Hillary Clinton's Campaign: A Look Back
Clinton's political timeline reveals various twists and turns.
June 2, 2008— -- Starting in September 2006 and all the way through May of this year, "Nightline" was granted extraordinary access to Sen. Hillary Clinton, D-N.Y., and her historic candidacy for president in a series of five extensive interviews. As the race for the Democratic nomination winds down, we thought it only fitting to share with you some of the most revealing moments from our time with her.
In the fall of 2006, "Nightline" met up with the junior senator from New York in a tiny upstate New York town. Six years in, she was having a ball, even winning over many upstate voters who traditionally vote Republican.
"I think she's fabulous," said one local Clinton supporter. "I think she's more beautiful in person. But more than her beauty, she's genuine and very intelligent and well-spoken." This supporter was also a Republican.

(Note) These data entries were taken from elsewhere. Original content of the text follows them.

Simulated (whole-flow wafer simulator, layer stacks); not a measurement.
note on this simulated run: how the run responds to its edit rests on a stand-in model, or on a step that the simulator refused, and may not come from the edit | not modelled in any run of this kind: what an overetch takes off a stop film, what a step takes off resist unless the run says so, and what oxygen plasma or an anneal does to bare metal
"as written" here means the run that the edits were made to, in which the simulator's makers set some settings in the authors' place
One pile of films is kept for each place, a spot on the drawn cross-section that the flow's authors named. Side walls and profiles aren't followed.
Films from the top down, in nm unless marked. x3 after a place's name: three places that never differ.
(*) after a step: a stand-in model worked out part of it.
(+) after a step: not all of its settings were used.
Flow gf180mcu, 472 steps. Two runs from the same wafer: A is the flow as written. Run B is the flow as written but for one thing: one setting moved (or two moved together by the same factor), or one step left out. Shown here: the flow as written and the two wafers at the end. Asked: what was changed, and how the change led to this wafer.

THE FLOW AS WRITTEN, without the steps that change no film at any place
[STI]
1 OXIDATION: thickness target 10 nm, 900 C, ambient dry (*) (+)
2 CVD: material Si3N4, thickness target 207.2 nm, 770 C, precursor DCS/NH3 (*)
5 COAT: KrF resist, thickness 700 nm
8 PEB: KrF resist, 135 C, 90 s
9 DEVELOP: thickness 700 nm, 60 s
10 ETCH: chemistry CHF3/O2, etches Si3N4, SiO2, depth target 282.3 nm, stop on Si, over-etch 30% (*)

It was this kind of support that made many think she just might have a clear shot at the presidency. After all those years standing at Bill's side, Clinton seemed to have finally found her own groove.
"I love it. I absolutely love it," she said. "When I started seven years ago, in July of '99, I really wasn't sure that I would like it for me.
"You know, I think that when you've been in the public eye as long as I have, and you are basically viewed through so many different lenses, and there has been kind of a cottage industry in trying to turn me into a caricature of who I am," she said, "I have loved the opportunity in the last seven years in New York for people to get to know me."
If running for president was soon to be in her future, she was too disciplined to say so, at least yet.
"I am not thinking about that at all," she said. "You know, I know everybody else is. And lots of other people are saying, 'Oh, she is, she is.' But the truth is, I don't think about it. I haven't made any decision about it because that's not how I think and how I work."
Back in those days, the main worry was that her husband would upstage her.
And yet, many came to feel that was how her presidential campaign got off on the wrong foot -- a sense of inevitability, of coronation, that she began running for the general election before winning the nomination.
Iraq would be another problem.
"Well, given this administration's track record, they have been nothing but a series of mistakes," she said. "So, even if one could say they made mistakes and they shouldn't have done it, right now, we're in a series of challenging decisions."